The Mystery of Bermagui
In October 1880 a party of 5 explorers led by geologist Lamont Young set sail along the coast off Bermagui to search for potential gold mining sites.
3 days later their boat was located 15kms up the coast in what is now called Mystery Bay. The crew were missing and never seen or heard of again. What ever happened to the men has remained one of Australia’s most puzzling mysteries.
The story at the time received massive media coverage, not only in Australia, but also throughout the British Empire. Mystery Bay, where the boat was located received its name because of the disappearance.
Young and his assistant, Samuel Casey, travelled on a small boat with the boat’s owner, Thomas Towers of Batemans Bay, and two of Towers’ friends. The boat set off from Bermagui at night on Saturday October the 8th 1880, with the aim to find possible gold field sites further north of Bermagui.
Report indicates that a boat was observed the following morning, stationary with one person in it. On the following Monday the boat was discovered, abandoned at Corunna Reef, 15kms north of Bermagui.
In the boat were five bags full of clothing, Young’s books and papers, spectacles, a bullet in its starboard side and some vomit. However no sign of the five men.
Despite numerous searches and Government enquires the fate of the crew remains a mystery. The remnants of a fire, some food, three shirt studs, and mysterious footmarks along the beach were all that was found.
The Unanswered Questions
The boat was located in a position which it wouldn’t be able to drift too naturally. If there had been an accident at sea, how did the boat manage to navigate through the nearby rocks?
A large amount of supplies were found within the boat, including a pair of spectacles laid out on a seat. None of the boat’s contents were wet or saturated, so the boat could not possibly have been swamped by water.

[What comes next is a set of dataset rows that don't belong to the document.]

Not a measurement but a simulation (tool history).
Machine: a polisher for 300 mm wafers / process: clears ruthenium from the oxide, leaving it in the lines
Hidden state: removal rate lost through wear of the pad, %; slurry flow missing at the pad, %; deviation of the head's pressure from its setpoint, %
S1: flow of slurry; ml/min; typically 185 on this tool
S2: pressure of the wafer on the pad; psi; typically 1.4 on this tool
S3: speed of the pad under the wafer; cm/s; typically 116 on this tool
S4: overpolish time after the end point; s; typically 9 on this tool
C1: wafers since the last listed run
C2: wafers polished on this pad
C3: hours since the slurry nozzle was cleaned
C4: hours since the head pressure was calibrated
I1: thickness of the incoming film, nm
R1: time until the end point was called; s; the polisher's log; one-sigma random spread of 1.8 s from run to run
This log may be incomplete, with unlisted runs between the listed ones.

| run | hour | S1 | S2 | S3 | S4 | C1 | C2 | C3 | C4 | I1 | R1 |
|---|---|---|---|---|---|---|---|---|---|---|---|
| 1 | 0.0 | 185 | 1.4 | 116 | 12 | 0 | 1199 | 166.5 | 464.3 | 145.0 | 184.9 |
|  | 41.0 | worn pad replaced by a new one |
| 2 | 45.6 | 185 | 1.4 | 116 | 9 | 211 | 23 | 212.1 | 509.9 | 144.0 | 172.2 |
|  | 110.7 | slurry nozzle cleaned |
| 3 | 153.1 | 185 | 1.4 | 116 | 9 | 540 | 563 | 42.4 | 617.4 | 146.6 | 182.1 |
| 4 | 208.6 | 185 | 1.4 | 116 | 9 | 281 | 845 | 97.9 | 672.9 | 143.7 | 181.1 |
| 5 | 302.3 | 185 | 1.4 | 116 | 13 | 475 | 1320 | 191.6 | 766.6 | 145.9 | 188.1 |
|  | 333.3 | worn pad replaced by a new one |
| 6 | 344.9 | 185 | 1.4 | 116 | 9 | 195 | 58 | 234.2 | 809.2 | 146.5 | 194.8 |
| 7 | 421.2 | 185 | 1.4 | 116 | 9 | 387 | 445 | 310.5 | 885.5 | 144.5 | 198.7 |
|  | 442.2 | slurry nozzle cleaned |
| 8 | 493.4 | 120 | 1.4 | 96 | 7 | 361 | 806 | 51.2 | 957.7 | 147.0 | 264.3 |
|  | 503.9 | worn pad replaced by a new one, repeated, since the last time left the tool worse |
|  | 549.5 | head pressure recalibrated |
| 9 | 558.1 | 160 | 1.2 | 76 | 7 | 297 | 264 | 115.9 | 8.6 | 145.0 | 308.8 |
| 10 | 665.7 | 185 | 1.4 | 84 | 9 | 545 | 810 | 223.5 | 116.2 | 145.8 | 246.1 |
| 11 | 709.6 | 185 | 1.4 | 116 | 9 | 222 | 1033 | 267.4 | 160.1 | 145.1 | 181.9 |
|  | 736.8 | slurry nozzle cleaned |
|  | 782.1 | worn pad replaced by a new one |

There were holes within the hull of the boat, however it was discovered these holes had actually been made from the inside.
A revolver bullet was found in the boat, and the copper case of a cartridge was found in the sand about 30 yards away. But neither the fishermen nor the geologists were known to carry any weapons.
Where was the anchor and sail?
Why were there large rocks found within the boat?
If the crew were murdered why was there no evidence to suggest a struggle or even foul play.
The Memorial is located 15 kilometres north of Bermagui, midway between Bermagui and Narooma. There is a park and a road at Mystery Bay named after Lamont Young. A monument was erected at Mystery Bay in 1980 to mark the centenary of the disappearance.
“Jumble of sand, and mongrel scrub, and tussock and Beach Hotel, Sort of regular jumble of weatherboard shanties. All seem to face sunset with guilty, guilty, glazed and glaring eyes turned towards where, far out at the end of Mountain, Lamont Young party were lost or not lost nearly 30 years ago” Bermagui, In a Strange Sunset – Henry Lawson 1910
What really happend to Young and his men? An article written by a local journalist 7 years after the event.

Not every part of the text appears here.